Hmm I remember running across a thread that talked about identifying the possible bad part by the vin number. When I get home on my computer I'll look for it. I suppose at $135 for a pair of front strut assemblies is still cheaper than buying single struts and the mount and spring compressor only to find that I should change out the lower mount too... seems like I should just pick up these cheapo quick struts and see what happens. I havent been able to find anything bad about them, but nothing good either.


----------



## jblackburn (Apr 14, 2012)

This is the one I remember (I had my car in for this).

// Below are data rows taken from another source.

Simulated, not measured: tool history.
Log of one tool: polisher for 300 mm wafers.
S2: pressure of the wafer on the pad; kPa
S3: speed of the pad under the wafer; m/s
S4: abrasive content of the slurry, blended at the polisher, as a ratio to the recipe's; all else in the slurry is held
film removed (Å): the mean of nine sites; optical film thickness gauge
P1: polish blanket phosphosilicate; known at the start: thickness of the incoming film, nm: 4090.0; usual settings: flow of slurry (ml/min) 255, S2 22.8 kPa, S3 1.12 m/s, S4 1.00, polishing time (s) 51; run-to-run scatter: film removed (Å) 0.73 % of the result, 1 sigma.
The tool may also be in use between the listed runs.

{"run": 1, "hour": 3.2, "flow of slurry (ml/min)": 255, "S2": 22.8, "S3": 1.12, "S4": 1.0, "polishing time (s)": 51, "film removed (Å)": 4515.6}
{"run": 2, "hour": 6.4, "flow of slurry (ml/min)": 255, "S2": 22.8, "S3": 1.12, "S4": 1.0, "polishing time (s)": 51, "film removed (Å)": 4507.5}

http://www.cruzetalk.com/forum/25-s...sb-pi0645-front-suspension-popping-noise.html


----------



## NickD (Dec 10, 2011)

Purchased a strut spring remover when struts became popular, sometime in the late 70's as I recall.

That large nut screws unto the strut rod that can spin in the strut housing. Typical have those rod spin problems on an older vehicle where the nut is rusted to the threads. Don't car about the old strut, going in the trashcan anyway. So take a large pair of vise-grips between coils of the spring and grip that rod hard.

Upper strut rod has a flange on it that seats under the strut mount, usually a lock washer under that, but make sure the nut turns freely before trying to tighten it helps. Automotive manufacturers have never heard of anti-seize.

Where the strut bolts to the yoke, on these cheaper cars, just find a round bolt. More expensive cars use an offset bolt for chamber adjustment, Cruze does not fall in this class. Chamber and caster adjustments are accomplished by redrilling the holes for those three bolts that hold the strut mount plate.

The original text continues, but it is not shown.